During the Ligurian Republic (1797-1805) he left the religious life and embraced the hectic political life of the small republic. He joined the Constitutional Society, founded the newspaper Giornale degli amici del Popolo and translated plays and essays from French to Italian. Massucco wrote thirty editorials of the Giornale degli amici del popolo. He invited his readership to avoid any extremism and to live following the republican values instead of simply preaching them. After the end of the Ligurian republic, Massucco left the political life and went back to the religious life while assisting as private secretary the bishop of Genoa. This return to the religious life should not overshadow the importance of the revolutionary commitment of Massucco.

Besides this participation in political life, Massucco translated two French texts which had important consequences for the Ligurian Republic: Le Contrat social by Jean-Jacques Rousseau and the play Caius Gracchus by Marie-Joseph Chénier. Massucco provided an excellent translation of Rousseau’s text which circulated widely in Italy.

But even more revelatory of Massucco’s support of radical republicanism is the translation of Caius Gracchus. Chénier’s play was published at the beginning of 1792. It exalted the figure of the roman tribune Gracchus who fought for a comprehensive agrarian law and more broadly epitomized the figure of the people’s lawyer. A constant theme of the play is the confrontation between the defence of universal rights, declared by Caius, and the scepticism towards universalism expressed in the words of the consul Opimus who fought to defend aristocratic privileges. The play was particularly resonant in the Genoese context due to the social and political confrontations that tore up the young republic. On the one hand, the old aristocrat families, member of the ruling oligarchy, tried to limit the radicalism of the revolution; on the other hand, a large majority of workers and artisans wanted to achieve true republican equality.

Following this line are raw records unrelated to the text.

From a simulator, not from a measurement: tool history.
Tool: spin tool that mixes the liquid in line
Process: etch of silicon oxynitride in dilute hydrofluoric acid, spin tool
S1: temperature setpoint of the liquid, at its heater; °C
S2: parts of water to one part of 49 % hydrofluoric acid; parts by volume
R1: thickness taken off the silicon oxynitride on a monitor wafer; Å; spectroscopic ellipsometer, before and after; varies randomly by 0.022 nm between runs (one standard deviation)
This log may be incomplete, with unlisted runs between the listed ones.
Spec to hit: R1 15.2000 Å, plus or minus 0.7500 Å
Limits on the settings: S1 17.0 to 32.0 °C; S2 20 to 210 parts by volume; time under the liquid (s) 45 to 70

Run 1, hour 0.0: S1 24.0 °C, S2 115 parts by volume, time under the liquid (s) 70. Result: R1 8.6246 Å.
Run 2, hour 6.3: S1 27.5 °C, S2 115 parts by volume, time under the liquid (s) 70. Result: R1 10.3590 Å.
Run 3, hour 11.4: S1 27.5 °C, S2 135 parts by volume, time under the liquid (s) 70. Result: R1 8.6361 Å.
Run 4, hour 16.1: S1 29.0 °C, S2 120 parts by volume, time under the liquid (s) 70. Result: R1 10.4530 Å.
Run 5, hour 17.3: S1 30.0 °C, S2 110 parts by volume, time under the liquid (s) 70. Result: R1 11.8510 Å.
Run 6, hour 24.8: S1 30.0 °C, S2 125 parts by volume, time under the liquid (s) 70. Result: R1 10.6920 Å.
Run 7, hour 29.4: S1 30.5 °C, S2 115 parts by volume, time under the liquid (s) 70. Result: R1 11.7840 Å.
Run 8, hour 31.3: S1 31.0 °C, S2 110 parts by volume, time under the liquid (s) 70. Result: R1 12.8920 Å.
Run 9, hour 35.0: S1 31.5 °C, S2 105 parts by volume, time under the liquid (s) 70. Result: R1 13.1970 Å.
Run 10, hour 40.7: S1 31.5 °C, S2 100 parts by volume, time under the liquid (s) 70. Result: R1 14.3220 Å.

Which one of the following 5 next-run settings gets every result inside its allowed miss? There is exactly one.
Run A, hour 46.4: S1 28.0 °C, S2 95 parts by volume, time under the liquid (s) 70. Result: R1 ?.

In 1814 Massucco translated Chateaubriand’s De Buonaparte, des Bourbons, et de la necessité de se rallier a nos princes légitimes, pour le bonheur de la France et celui de l'Europe. This text was an open act of accusation against all revolutionary conquests as well as all mistakes committed by the Emperor. At the eve of the Restoration, Massucco’s translation appeared as an attempt to obliterate his past commitment to the revolutionary cause. Yet, his translations of Rousseau and Chénier attest his former commitment to republican principles.